Senator Tkachuk: One more question. It bedevils me a little bit because charities operate at the pleasure of the government. If the government says, "We're going to pull your tab and you can't get receipts anymore,'' that kills the charity.
It seems to me that you can do an audit of the person's books, and you can do an audit there. Revenue Canada does those. That can be fully compliant, but that doesn't mean that in the field they are not doing some bad things out there.
So if there is some operational evidence that there are suspicious things going on, Revenue Canada can simply say, "We're going to do an audit operationally and we're suspending you for six months, and we'll see what happens.'' There is really not much they can do about it.
That's why I don't understand why we can't seem to log on to what is going on with charities, because we hear a lot of talk, but there are no convictions and nothing happening.
Mr. Levitt: I would caution against judging by convictions. There are many tools in our tool kit. There are certainly cases where there should be prosecutions and indictments, and at least in some cases, one would assume, convictions. I think a very strong case can be made across the board, not just in Canada, that these are few and far between and that that's not always indicative of insufficient evidence. I think sometimes it is indicative of some of the other things we have discussed, in terms of resources and prioritization of the threat.
There are other ways to measure how well we're doing on this whole issue. The same way, by the way, we shouldn't measure by how many designations we have had, how many FINTRAC referrals we have had. Each of these is interesting, but, in isolation, none of them is particularly telling.
I think it's also important to recognize that it can be politically sensitive to target charities, especially if charities are tied to particular ethnic or religious groups. So you want to make sure that there is enough there.

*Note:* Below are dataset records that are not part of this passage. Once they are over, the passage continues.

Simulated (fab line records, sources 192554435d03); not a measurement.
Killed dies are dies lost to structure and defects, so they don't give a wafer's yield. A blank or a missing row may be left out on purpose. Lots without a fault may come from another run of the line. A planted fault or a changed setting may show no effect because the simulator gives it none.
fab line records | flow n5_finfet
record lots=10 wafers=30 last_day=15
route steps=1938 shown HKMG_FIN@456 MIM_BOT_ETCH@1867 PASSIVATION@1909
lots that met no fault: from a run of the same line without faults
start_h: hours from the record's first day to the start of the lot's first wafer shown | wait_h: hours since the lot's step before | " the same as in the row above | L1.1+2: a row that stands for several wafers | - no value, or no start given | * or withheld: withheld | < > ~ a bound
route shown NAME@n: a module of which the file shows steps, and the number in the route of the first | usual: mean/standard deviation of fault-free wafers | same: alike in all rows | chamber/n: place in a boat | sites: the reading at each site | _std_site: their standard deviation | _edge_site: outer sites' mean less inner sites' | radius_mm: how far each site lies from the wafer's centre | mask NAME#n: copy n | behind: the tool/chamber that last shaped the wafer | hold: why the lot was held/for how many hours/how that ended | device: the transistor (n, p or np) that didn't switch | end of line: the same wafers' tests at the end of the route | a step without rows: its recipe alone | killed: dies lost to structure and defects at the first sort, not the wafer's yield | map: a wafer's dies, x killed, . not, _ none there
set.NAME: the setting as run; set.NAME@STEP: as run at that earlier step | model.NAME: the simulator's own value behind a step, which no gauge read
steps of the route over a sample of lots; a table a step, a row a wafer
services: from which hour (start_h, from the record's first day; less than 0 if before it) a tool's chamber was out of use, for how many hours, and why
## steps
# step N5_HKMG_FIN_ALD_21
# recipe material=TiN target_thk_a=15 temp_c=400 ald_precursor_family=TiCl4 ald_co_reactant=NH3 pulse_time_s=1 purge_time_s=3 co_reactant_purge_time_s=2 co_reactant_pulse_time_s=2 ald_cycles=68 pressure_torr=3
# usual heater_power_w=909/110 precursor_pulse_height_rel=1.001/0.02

It's my understanding — and I can't speak to Canada, I can only speak to the United States — as former FBI, if you look at the Holy Land Foundation case here in the United States, it was the largest Muslim charity in the country at the time, and it turned out to be a front for Hamas. It took two trials. The first ended in a hung jury, but ultimately there were convictions on all counts of charity abuse for terrorist support in the United States.
That didn't start with a prosecution. That was an intelligence investigation for quite a few years, very operational, looking at books and other things. So I can only assume that counterparts in Canada engaged in similar activities where they deem it necessary.
The Chair: Senator Meredith, be very brief.
Senator Meredith: Thank you so much. We heard from two professors prior to you, and they talked about, especially Professor Keatinge, diversion and assets where alleged charity sends monies, goods and products for humanitarian purposes overseas and those are then diverted for illicit activities. Can you elaborate for me in terms of what Canada can do in terms of our charities? You talk about compliance and governance and so forth. Is there anything else that we can do differently or we need to enhance? To Senator Tkachuk's line of questioning with respect to these charities in terms of prosecution or having their charity status revoked because they are failing to comply, can you elaborate further on that?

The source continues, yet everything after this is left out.